Saturday, January 10, 2009

Malaysia losing ground in maths and science

The Malaysian Insider, which I write a weekly column for, has just published an op-ed by former Leader of the Opposition Lim Kit Siang, blasting Education Minister Hishammuddin Hussein for Malaysia's atrocious performance in the 2007 edition of the quadrennial Trends in International Mathematics and Science Study (TIMSS).

This is the first I'd heard of this, and Lim is quite right that the mainstream media and the government have been conspicuously silent about our poor showing, despite their trumpeting of our success in the 2003 TIMSS. We have fallen ten spots in the maths rankings, from #10 to #20, and fallen one spot in the science rankings, from #20 to #21.
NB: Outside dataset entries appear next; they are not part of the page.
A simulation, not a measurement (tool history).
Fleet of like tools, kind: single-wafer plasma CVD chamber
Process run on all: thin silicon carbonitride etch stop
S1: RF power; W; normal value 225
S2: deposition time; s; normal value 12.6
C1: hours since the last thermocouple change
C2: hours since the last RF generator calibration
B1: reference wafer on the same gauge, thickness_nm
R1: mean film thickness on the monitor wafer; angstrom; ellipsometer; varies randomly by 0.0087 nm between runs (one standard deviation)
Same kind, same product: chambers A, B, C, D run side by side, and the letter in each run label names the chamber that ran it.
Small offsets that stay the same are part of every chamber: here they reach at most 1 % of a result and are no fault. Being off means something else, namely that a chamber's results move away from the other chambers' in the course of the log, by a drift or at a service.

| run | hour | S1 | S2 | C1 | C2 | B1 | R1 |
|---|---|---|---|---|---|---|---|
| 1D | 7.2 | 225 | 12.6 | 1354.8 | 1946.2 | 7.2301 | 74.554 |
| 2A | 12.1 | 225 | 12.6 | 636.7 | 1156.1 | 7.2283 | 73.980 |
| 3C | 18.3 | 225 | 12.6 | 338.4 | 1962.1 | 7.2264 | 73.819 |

The most worrying thing about this is that when you look at our performance in absolute terms, we're falling ever further behind. We've gone from 519 points for 8th grade maths in 1999 to 474 in 2007; for science, from 492 in 1999 to 471 in 2007. The average score is supposed to be 500, so we have been consistently underperforming, which is terrible news for a middle- to upper-middle-income country such as ours.

I encourage you to read the whole op-ed by Lim Kit Siang, and maybe write to your MP asking them to debate this in Parliament. We need to have a public dialogue about what is wrong with our school system, and hold our government accountable for its stagnation.